First, let's review the Bayesian approach in general and then apply it to our current topic of likelihood methods.
The Bayesian approach to statistical design and inference is very different from the classical approach (the frequentist approach).
Before a trial begins, a Bayesian statistician summarizes the current knowledge or belief about the treatment effect, say we call it \(\theta\), in the form of a probability distribution. This is known as the prior distribution for \(\theta\). These assumptions are made prior to conducting the study and collecting any data.
Next, the data from the trial are observed, say we call it X, and the likelihood function of X given \(\theta\) is constructed. Finally, the posterior distribution for \(\theta\) given X is constructed. In essence, the prior distribution for \(\theta\) is revised into the posterior distribution based on the data X. The data collection in the study informs or revises the earlier assumptions.

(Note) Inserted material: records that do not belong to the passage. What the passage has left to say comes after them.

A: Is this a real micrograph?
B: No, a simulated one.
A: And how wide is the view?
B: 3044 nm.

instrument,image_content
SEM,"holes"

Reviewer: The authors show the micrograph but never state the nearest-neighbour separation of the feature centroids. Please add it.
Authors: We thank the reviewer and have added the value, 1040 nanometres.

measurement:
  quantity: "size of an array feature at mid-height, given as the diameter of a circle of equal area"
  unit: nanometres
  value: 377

The following schematic describes this Bayesian approach:
The development of the posterior distribution may be very difficult mathematically and it may be necessary to approximate it through computer algorithms.
The Bayesian statistician performs all inference for the treatment effect by formulating probability statements based on the posterior distribution. This is a very different approach and is not always accepted by the more traditional frequentist oriented statisticians.
In the Bayesian approach, \(\theta\) is regarded as a random variable, about which probability statements can be made. This is the appealing aspect of the Bayesian approach. In contrast, the frequentist approach regards \(\theta\) as a fixed but unknown quantity (called a parameter) that can be estimated from the data.
As an example of the contrasting philosophies, consider the frequentist description and the Bayesian description of a 95% confidence interval for \(\theta\).
Frequentist: "If a very large number of samples, each with the same sample size as the original sample, were taken from the same population as the original sample, and a 95% confidence interval constructed for each sample, then 95% of those confidence intervals would contain the true value of \(\theta\)." This is an extremely awkward and dissatisfying definition but technically represents the frequentist's approach.
Bayesian: "The 95% confidence interval defines a region that covers 95% of the possible values of \(\theta\)." This is much more simple and straightforward. (As a matter of fact, most people when they first take a statistics course believe that this is the definition of a confidence interval.)
In a Bayesian analysis, if \(\theta\) is a parameter of interest, the analysis results in a probability distribution for \(\theta\). Using the probability distribution, many statements can be made. For example, if \(\theta\) represents a probability of success for a treatment, a statement can be made about the probability that \(\theta > 0.90\) (or any other value).